Reddit was big before the Digg migration and got bigger still. It didn't happen overnight, it took many years. Reddit also benefited from celebrities and other influencers using it to become the default site for this type of content. Lemmy's problem is there's no void to fill, Reddit took a hit from the API fiasco but it's still going strong because 99% of the users didn't care, or returned soon after. Every subreddit I was in that chose to close down has returned to normal operation, and it's not even 2 months later.
I like Lemmy, I'm going to keep coming here to see how it grows. Right now, it's not even close to being a Reddit alternative. It's barely hanging on, but I wish it the best.
What happened is that Digg died, allowing reddit to thrive for over a decade with no competition. The admins learned from this and have been rolling out their shitty changes bit by bit, instead of all at once like Digg did. Eventually it's all going to collapse. You can't be king forever.
The software architect of lemmy is unfortunately doomed. The very concept of how it works means exponential storage and bandwidth needs as it grows in sublemmits and instances.

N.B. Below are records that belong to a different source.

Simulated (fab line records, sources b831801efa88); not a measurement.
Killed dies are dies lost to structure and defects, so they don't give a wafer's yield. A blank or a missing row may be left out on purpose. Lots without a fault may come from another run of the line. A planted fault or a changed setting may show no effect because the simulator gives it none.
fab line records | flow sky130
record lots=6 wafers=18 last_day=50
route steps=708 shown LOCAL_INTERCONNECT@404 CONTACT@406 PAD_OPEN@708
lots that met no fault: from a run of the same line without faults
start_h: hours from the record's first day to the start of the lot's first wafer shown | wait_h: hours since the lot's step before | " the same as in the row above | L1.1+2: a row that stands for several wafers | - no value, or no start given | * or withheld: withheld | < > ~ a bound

A better design would have been instances being the sublemmits themselves, and leaving it up to the clients to subscribe and aggregate them into a feed. This way scaling is a lot more horizontal, and communities that get too big can scale up individually or purge old data without affecting the rest of the system.
I think social media designed like "Reddit" is just THE logical way to structure social media. That's why I think there is just an inherent demand for a platform like Reddit. Because of the network effect, social media platforms strongly tend to centralize. More users > more content > more users > more content > ... it is a self-reinforcing cycle favoring centralization.
So that is the reason why reddit is popular, it was "the first", it is big. The only reason why people would ever leave is if Reddit themselves screw themselves over. Luckily for us, they do all the time.
Where Reddit really fails is how powerful admins and mods are, and regularly abusing that power. To fix this, you need to change the incentive structure so that power goes to the users themselves.
Lemmy is already better at this because of its federated structure.
But I would go a step further and make communities work more like git. Anyone can fork any communities, meaning they create a new copy of a community but under their management. If enough people switch over to that fork, they get to keep the name of the sub.
That way mods and admins are incentivized to act in the best interest of users at all time, because if they don't, they are easily deposed.
As a bonus it would also result in making new communities from two groups who shouldn't have been together in the first place. Essentially creating more and more specialized communities more closely matching the wants of the users.
This is different to Lemmy or Reddit where you would have to create a new sub, with zero content to depose a mod/split the community.
You essentially make the process to switch out mods as low cost as possible for users. Thereby massively increasing competition, increasing quality and user satisfaction.
Ideally this would all be built on top of some base data storage layer like IPFS or something, so you don't have to literally copy over all the content any time you fork a community, but you just copy the references to where the content is stored.
Also hosting should be as simple as possible, ideally on some decentralized hosting service, like some of these crypto solutions.
This would basically remove all barriers to creating and maintining your own communities, except for hosting cost and moderation.
If you had to design the perfect social media platform, I think that would be it.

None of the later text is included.